NetSuite Q4 Earnings Show Move Upmarket for SaaS ERP
NetSuite CEO Zach Nelson attributed a significant amount of 2011’s revenue growth to the SaaS ERP provider’s business with larger companies. In the fourth quarter, NetSuite saw a 43 percent increase in deals worth more than $100,000.
Software-as-a-service has generally been an easier sell for smaller companies that cannot spare large capital outlays, don’t employ big IT staffs and/or have fewer worries about integrating SaaS systems with existing on-premise software.
A recent Aberdeen Group study found deployment of SaaS ERP has reached an average of 9 percent among companies of all sizes. Not surprisingly the percentage is highest, 17 percent, for companies with less than $50 million in annual revenue. For large enterprises, with bigger sunk investments in ERP, the figure drops to 2 percent.
Still, more large companies appear to be investing in SaaS ERP, based on the fourth-quarter and full-year 2011 earnings for NetSuite. The provider of cloud-based ERP reported revenue of $64.1 million for Q4, an increase of 23 percent over the prior year. Total annual revenue was $236.3 million, a year-over-year increase of 22 percent.
While NetSuite’s traditional target market has been midmarket companies, CEO Zach Nelson attributed a significant amount of 2011’s revenue growth to his company’s business with larger companies. In the fourth quarter, NetSuite saw a 43 percent increase in deals worth more than $100,000, Nelson said on yesterday’s earnings call. Not only that, but the company signed more deals worth $500,000-plus in Q4 than in any prior full year in its 13-year history. And NetSuite partner Accenture snagged a contract worth more than $1 million.
Groupon, Magellan and JC Penney are among the larger companies now using NetSuite, Nelson said. These kinds of customers help demonstrate what he called the company’s “ability to scale from the Fortune 5,000,000 to the Fortune 500.”

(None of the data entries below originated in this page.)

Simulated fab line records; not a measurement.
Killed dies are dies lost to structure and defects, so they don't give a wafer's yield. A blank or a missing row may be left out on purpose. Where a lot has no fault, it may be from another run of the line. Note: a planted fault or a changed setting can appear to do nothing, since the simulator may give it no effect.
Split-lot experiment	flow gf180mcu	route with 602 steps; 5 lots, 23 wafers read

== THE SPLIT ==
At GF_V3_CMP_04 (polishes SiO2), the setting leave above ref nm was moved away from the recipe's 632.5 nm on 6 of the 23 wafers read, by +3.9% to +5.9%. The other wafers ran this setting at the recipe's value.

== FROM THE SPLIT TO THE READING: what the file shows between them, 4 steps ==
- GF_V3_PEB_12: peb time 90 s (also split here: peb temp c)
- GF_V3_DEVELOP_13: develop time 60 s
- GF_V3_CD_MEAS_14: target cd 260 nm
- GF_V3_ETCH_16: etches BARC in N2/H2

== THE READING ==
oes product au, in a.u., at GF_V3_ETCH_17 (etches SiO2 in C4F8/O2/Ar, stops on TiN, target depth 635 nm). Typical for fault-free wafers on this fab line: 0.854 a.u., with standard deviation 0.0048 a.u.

Thanks to their larger numbers of users, needs for more complex software modules and a somewhat lower price sensitivity than small companies, large companies also helped NetSuite grow its average selling price by 45 percent during 2011, Nelson said.
They also tend to be the buyers for NetSuite’s OneWorld product, which is designed for two-tier ERP deployments, popular among large companies with multiple subsidiaries running multiple ERPs. In two-tier deployments companies usually maintain an on-premise ERP system from a company like Oracle or SAP for their primary corporate business but use a product like OneWorld to standardize across their subsidiaries.
Nelson said NetSuite signed its largest number of OneWorld customers in a single quarter in Q4, and it grew its OneWorld business by approximately 30 percent for the entire year.
Stifel Nicolaus analysts Tom Roderick and Gur Talpaz in a research note called OneWorld “a primary reason for the company's successful push into larger customers.”
NetSuite also benefited from what Nelson called “a tipping point” in ERP replacement cycles, especially among midmarket companies. He said many midmarket companies “have terrible old systems designed before the Internet existed” and they tend to run multiple disparate systems for financials, payroll and other aspects of ERP. “The suite is winning there,” he said, as they look to standardize on a single platform.
Roderick and Talpaz also liked NetSuite’s ability to “shift a greater portion of work to its SI (system integrator) and channel partners.” According to Nelson, NetSuite’s new channel business grew more than 50 percent in 2011.
Buoyed by these results, NetSuite increased its guidance for 2012, saying it now expects total revenue of $295 million to $300 million versus its previously announced range of $290 million to $300 million. It also expects non-GAAP earnings per share of 19 cents to 21 cents. Roderick and Talpaz wrote: “We see room for upside to these metrics based on the company's strong 4Q11 bookings performance.”
The market rewarded NetSuite with a boost in its stock price, which opened at $47.27 earlier today, up from Thursday’s close of $44.36.